Pseudo-science fantasy thrillers mixing mathematics, time travel, and quantum physics are nothing new in film. Pi, Primer and The Lathe of Heaven come to mind. 

Add a noir style (reminiscent of Blade Runner and Circuitry Man), and you have Yesterday Was a Lie, released on DVD this past April.

Writer/director James Kerwin says of his background: "I got my film degree at TCU, majoring in film and astronomy/physics. But then I realized I'd be in college till I was 31. So I stuck to film."

 

 

 

Kerwin then worked on short films, music videos, and corporate videos, and directed theater in Los Angeles. But he remains interested in science, and keeps up to date. "Those themes pervade my work on stage and screen. I'm saddened by the unfortunate distortion and misappropriation of the word 'science' that's been foisted on the populace by certain self-proclaimed 'skeptical' organizations, some of which are just facades for intolerance and suppression of legitimate inquiry.

"That's one of the struggles that [detective] Hoyle deals with -- her fear-based resistance to looking at things with an open mind, all the while telling herself that she's being logical and rational. The noir motifs came into play, in part, because I thought having elements of that period in the story would serve as a potent symbol of her psychological journey.

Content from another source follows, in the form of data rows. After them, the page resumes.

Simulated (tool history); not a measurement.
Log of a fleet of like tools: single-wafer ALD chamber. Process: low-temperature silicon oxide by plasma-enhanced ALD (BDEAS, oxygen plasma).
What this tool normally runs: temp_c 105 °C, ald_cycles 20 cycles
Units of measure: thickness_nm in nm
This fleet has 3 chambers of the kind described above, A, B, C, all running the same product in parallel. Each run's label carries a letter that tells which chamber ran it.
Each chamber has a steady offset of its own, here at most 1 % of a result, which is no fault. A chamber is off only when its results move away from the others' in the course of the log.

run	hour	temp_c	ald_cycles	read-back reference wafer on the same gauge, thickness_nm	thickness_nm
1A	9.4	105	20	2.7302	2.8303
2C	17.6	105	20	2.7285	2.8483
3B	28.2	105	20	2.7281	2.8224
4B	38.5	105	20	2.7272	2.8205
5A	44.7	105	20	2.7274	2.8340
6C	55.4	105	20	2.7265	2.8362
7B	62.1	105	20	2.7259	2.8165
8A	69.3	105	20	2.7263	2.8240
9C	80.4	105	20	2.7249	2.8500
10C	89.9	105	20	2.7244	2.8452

Detective Hoyle is played by the young Kipleigh Brown. Was Kerwin worried that his lead actress was too young to be a hard-boiled, cynical, world-weary noir detective?

"Not really," says Kerwin. "That's because Hoyle probably isn't a hard-boiled, cynical, world-weary noir detective. Without giving too much away, the reality of the film -- the setting, cars, clothes -- is an archetypal symbol for her journey through her unconscious. One could come to the conclusion that this persona -- this detective, or cop, or reporter, or whatever she is; we never really find out -- could be something that she's constructed. The way she envisions herself in this part of her journey.

"In noir, you've got the gruff, masculine, trenchcoat- and fedora-wearing man's man. You've got the bathycolpian blonde with the gams and glad rags who can flaunt it. The goal was to cast an actress who could play both at the same time. Somebody who can look like a million in an evening gown with a neckline to her navel, but turn around without missing a beat and pump lead from her Smith and Wesson with a flask of bourbon. A 'name' actress couldn't have done it. That would've brought too many preconceptions to the character. We needed somebody who hadn't played a major role before, so the audience could start with a blank slate from the first frame."

 

 

 

 

Yesterday Was a Lie was shot on HD video. Some people say that video can't capture the rich deep blacks and stark whites of film, the high contrasts that noir requires. Was that a concern?

"Before directing this, I was a bit of a film snob," says Kerwin. "I couldn't imagine shooting on video.  But in recent years, image acquisition has improved so much, it's difficult to tell the difference. We shot with the Panavised CineAlta -- the camera that Sony and Panavision invented for Lucas to shoot the Star Wars prequels. Rodriguez uses it all the time -- it was used for Sin City. It's been used in Sky Captain, Avatar, and Ultraviolet, where the visuals are highly stylized.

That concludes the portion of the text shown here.